Stock split: Why do companies split face value of stocks?
Introduction to stock split
A stock split is a corporate action, where the face value of the existing shares is reduced in a defined ratio. A stock, if split in the ratio of 1:5, splits an existing share into five shares, thereby, reducing the face value of the shares to one-fifth of the original face value.
For example, if an investor holds 100 shares of a company with a face value of Rs 10 each, a stock split in the ratio of 1:5 will increase the number of shares held by the investor to 500 but the face value of each share will go down to Rs 2. However, the value of the investor’s holding will not change.

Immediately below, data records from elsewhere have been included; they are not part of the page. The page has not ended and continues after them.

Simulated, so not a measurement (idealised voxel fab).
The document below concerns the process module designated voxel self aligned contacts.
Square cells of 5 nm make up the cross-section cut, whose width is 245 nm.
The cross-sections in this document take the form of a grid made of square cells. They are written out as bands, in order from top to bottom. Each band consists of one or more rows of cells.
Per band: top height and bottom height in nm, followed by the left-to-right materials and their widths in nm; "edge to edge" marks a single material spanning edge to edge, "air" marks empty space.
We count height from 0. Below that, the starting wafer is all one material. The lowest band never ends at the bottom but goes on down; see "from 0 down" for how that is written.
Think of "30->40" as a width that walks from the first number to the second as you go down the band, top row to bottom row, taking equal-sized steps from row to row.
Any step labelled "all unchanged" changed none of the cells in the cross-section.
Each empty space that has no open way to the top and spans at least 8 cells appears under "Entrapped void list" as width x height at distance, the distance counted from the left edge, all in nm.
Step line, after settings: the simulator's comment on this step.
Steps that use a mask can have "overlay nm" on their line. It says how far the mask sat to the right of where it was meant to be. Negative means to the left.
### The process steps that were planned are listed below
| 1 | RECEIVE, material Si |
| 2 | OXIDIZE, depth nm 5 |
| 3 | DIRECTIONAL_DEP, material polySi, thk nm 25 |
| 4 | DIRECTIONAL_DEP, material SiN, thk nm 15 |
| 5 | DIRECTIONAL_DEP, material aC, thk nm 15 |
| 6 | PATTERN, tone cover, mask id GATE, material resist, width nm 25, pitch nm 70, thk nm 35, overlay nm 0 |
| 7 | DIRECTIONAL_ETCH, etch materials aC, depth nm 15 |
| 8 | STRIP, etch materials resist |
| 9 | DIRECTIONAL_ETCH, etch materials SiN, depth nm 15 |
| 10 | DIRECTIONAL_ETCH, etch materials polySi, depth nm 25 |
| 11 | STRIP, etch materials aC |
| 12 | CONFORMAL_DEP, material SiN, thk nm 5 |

Why do companies split shares?
Companies consider a share split if the price of the shares in the secondary markets is seen to be very high, which eventually restricts investors' participation. A share split leads to greater liquidity in the market and expands the customer base for the companies. From the company’s perspective, there is no change in its share capital since an increase in the number of shares is offset by a fall in the face value.
After the split, as liquidity increases, the ease of trading too increases, leading to a greater number of investors' participation. This might bring in volatility in the stock price. Thus, sometimes, investment in these stocks becomes risky and uncertain.
But at times, stock split is beneficial as investors can accumulate a higher number of shares of blue-chip companies that are usually expensive.
Recently in 2021, some of the well-known companies such as Alkyl Amines Chemicals Ltd and Finolex Industries Ltd carried out stock split. On May 11, 2021, Alkyl Amines had split its stock from the face value of Rs 5 to Rs 2 per share. On April 15, 2021, Finolex Industries had split the stock from a face value of Rs 10 to Rs 2 per share.